West's gold vanishing in China once again
By Keith Bradsher The New York Times
SUNDAY, FEBRUARY 26, 2006
HONG KONG China has such a huge stash of other countries' money that it could, in theory, give bonuses equaling half a year's wages to all 770 million of its famously low-paid workers.

China will soon release statistics showing that it has passed Japan as the biggest holder of foreign currency the world has ever seen. Its reserves already exceed $800 billion and are on track to reach $1 trillion by the end of the year, up from just under $4 billion in 1989. But China has held a similar position before.

The current pile, much of it invested in U.S. Treasury securities or mortgages on American homes, is a result of China's selling more goods than it buys and of foreign money pouring in for the building of factories, apartment towers, office buildings and shopping malls.

China is not alone; oil exporters are also piling up cash and trying to figure out what to do with it, leading to disputes like the current one over the Dubai company DP World's designation to run cargo terminals at U.S. ports.

History offers parallels to the yawning U.S. trade deficit and the resulting accumulation of dollars in China. China sells to American companies almost six times as much as it buys from them, but this is not the first time China has been an export powerhouse. Ancient Rome, for example, found that it had little except glass that China wanted to buy. Nearly 2,000 years ago, Pliny complained about the eastward flow of Roman gold along the Silk Road in exchange for Chinese silk.

Long-distance trade collapsed during the early years of the Dark Ages. But through the next several periods of rapid growth in international commerce - from 600 to 750, from 1000 to 1300 and from 1500 to 1800 - China again tended to run very large trade surpluses. By 1700, Europe was paying with silver for as much as four-fifths of its imports from China because China was interested in little that Europe manufactured.

A longstanding mystery for economic historians lies in how so much silver and gold flowed to China for centuries for the purchase of Chinese goods yet caused little inflation in China. Many of China's manufactured goods remained much cheaper than those from other countries until the early 1800s, despite the rapidly growing supply of silver in the Chinese economy. One theory is that Chinese output was expanding as fast as the supply of precious metal. Another is that the Chinese were saving the silver and gold, not spending it.
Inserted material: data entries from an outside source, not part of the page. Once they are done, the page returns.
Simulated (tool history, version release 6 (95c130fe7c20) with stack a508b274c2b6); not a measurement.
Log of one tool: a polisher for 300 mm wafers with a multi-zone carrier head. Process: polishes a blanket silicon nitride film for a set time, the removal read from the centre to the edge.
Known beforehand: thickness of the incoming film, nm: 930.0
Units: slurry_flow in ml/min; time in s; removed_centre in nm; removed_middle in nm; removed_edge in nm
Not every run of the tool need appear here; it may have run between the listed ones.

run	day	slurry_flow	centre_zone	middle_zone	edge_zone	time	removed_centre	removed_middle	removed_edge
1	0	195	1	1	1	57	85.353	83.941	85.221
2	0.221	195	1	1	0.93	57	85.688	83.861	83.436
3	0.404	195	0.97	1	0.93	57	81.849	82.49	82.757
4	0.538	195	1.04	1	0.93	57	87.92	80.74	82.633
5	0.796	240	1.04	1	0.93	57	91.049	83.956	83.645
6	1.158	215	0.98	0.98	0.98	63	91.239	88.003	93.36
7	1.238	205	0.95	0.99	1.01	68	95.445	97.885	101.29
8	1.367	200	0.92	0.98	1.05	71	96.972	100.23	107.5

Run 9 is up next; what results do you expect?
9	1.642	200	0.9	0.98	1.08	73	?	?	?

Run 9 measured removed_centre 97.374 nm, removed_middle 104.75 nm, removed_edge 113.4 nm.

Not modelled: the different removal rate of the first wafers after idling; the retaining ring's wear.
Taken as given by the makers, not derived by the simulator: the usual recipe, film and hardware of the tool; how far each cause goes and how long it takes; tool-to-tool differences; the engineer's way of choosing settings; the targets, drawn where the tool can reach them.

The same phenomenon has appeared today, as dollars inundating China have resulted in practically no increase in prices for most goods and services - although real estate prices have jumped in most cities. China has an even easier time preventing domestic prices from rising now because modern banking techniques let its central bank buy up the dollars and take them out of everyday circulation. The central bank has accumulated the country's immense foreign-currency reserves in the process.

The British Empire in the 19th century worked out a way to maintain a large long-term trade surplus with China. So far, however, nobody has suggested that the United States also try getting millions of Chinese people addicted to imported opium.